The wise former Chief Rabbi Jonathan Sacks starts this book with the stark sentence, “When Religion turns men to murderers, God weeps”. He goes on to highlight that despite predictions of continuing secularisation the twenty-first century has witnessed a surge of religious extremism and violence in the name of God.
In this powerful book, Jonathan Sacks explores the roots of violence and its relationship to religion, focusing on the historic tensions between the three Abrahamic faiths, Judaism, Christianity and Islam.
Drawing on arguments from evolutionary psychology, game theory, history, philosophy, ethics and theology, Sacks shows how a tendency to violence can subvert even the most compassionate of religions. Through a close reading of the biblical texts at the heart of the Abrahamic faiths, Sacks then challenges those who claim that religion is intrinsically a cause of violence, and argues that theology must become part of the solution if it is not to remain at the heart of the problem.
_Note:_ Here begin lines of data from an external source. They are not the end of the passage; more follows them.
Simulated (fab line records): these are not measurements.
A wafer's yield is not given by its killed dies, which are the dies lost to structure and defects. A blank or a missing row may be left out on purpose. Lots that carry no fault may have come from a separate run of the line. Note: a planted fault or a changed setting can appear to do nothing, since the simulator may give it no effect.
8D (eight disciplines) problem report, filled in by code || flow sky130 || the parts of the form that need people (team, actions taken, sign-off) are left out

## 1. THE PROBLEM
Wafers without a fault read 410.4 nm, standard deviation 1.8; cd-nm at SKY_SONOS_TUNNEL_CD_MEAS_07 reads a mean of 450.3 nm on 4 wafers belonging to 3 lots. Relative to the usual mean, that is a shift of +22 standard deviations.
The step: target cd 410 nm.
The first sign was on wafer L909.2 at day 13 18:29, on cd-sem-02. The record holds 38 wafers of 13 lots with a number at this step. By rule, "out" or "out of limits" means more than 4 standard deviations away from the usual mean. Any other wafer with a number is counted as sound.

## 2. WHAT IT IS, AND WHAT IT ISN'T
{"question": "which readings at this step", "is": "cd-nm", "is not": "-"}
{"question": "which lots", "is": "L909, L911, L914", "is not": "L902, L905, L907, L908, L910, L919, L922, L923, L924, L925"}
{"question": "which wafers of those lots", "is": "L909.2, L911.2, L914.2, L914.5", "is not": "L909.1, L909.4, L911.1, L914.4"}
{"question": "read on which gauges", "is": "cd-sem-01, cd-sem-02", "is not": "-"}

Sacks believes that for the sake of humanity and the free world, the time has come for people of all faiths and none to stand together and declare: Not in God’s Name.
In this eye and heart opening book Jonathan Sacks will encourage us as Christians to take part in debate and peace making both near and far, with compassion, wisdom and holy fear. It is well written, full of interest and challenge to individuals, the church at large, and society.